A team of New Zealand scientists is preparing for an important mission to Antarctica, to try to understand whether its largest ice shelf is melting into the ocean beneath it.
They’re taking a special hot water drill to bore through the centre of the Ross Ice Shelf, which is several hundred metres thick.
The shelf is as big as France and the water beneath it is about the same volume as the North Sea.
In October, a interdisciplinary team of scientists will converge on this expanse of ice 350km from Scott Base and set up camp for two months to conduct a range of scientific experiments.
Glaciologist Christina Hulbe said the ocean beneath the shelf was largely unstudied.
“We know that this part of Antarctica has changed in the past, when the climate has warmed and we know it’s going to change in the future,” she said.
“What we don’t know is how fast it happens and what it looks like when it happens. We want to try to understand the vulnerability of the Ross Ice Shelf to future warming.”
Dr Hulbe said the team would use a hot water drill built at Victoria University, and bore through 350m of ice to collect samples from the ocean and the sea floor.
She said if the ocean had warmed beneath the Ross Ice Shelf then that warmer water could enter west Antarctica, which past climate records showed had contributed to ice melt, so it was important to understand how the ice shelves worked.
The project’s focus was very different to the Andrill project, which involved scientists from seven countries using a drilling rig to bore beneath ice at the edge of the shelf for rock and sediment samples that were 45 million years old, she said.
“We don’t know what we’re going to find but it’s really important for trying to understand how the ice shelf is going to respond to future change, because the pathway is the ocean, so if we don’t know what’s going on right now, it makes it hard to think about what will happen in the future.”
The hot water drilling would provide direct access to the ocean, the sea floor and the interior of the floating ice.
Scientists would drill an initial borehole to install an ‘ice shelf observatory’ and deploy a permanent oceanographic mooring to monitor water conditions after the team had left the site, she said.
A second borehole would then be drilled a few hundred metres away and a remote-operated underwater vehicle would investigate the area, and sediment samples would be taken from the sea floor.
Ice cores would also be extracted from the side of the borehole, she said.
NIWA oceanographer Craig Stevens said future climate projections largely depended on the longevity of ice shelves.
“This is all things we’ve really only been able to sample in the last few decades.
“We’re on a really steep learning curve and there’s kind of a sense of urgency over the next decade to work out what sort of future we’re in for.”
He said the last time a similar project was carried out on the Ross Ice Shelf was in the 1970s, and it was important to see what had changed using improved technology.
But he expected the team would come away with more questions than answers.
Fellow oceanographer Natalie Robinson said while Arctic sea ice in the north was melting, Antarctic sea ice had been gradually expanding.
She said there were a number of reasons behind it, but one largely unexplored area was how melting glacial ice from underneath ice shelves might flow out into the ocean and form sea ice.
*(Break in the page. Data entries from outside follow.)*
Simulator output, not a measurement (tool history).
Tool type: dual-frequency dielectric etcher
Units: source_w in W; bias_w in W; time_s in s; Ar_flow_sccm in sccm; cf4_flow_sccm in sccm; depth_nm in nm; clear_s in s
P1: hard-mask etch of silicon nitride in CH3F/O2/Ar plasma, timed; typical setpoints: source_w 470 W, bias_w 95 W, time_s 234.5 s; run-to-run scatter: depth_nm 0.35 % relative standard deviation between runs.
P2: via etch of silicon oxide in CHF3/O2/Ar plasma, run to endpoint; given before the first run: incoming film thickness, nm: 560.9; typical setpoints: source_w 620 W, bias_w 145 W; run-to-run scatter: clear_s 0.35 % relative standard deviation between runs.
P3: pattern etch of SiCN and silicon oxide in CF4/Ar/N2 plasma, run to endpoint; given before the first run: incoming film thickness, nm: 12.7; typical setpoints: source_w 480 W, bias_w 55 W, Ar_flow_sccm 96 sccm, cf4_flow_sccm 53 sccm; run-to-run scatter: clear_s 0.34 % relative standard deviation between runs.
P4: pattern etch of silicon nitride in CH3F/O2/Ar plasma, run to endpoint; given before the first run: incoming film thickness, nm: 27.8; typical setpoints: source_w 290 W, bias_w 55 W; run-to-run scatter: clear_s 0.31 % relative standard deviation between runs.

“It’s a trade-off isn’t it, because if this mechanism is happening then it means we are melting that glacial ice that is the backstop for the ice coming off the continent.”
Dr Robinson said the Antarctic sea ice was like the heartbeat of the global ocean, keeping the oceans circulating, and delivering nutrients from the surface into the deep ocean.
The scientists said they expected to start delivering the first results from their trip as soon as they returned, although it would take several years to comprehend the full picture of their discoveries.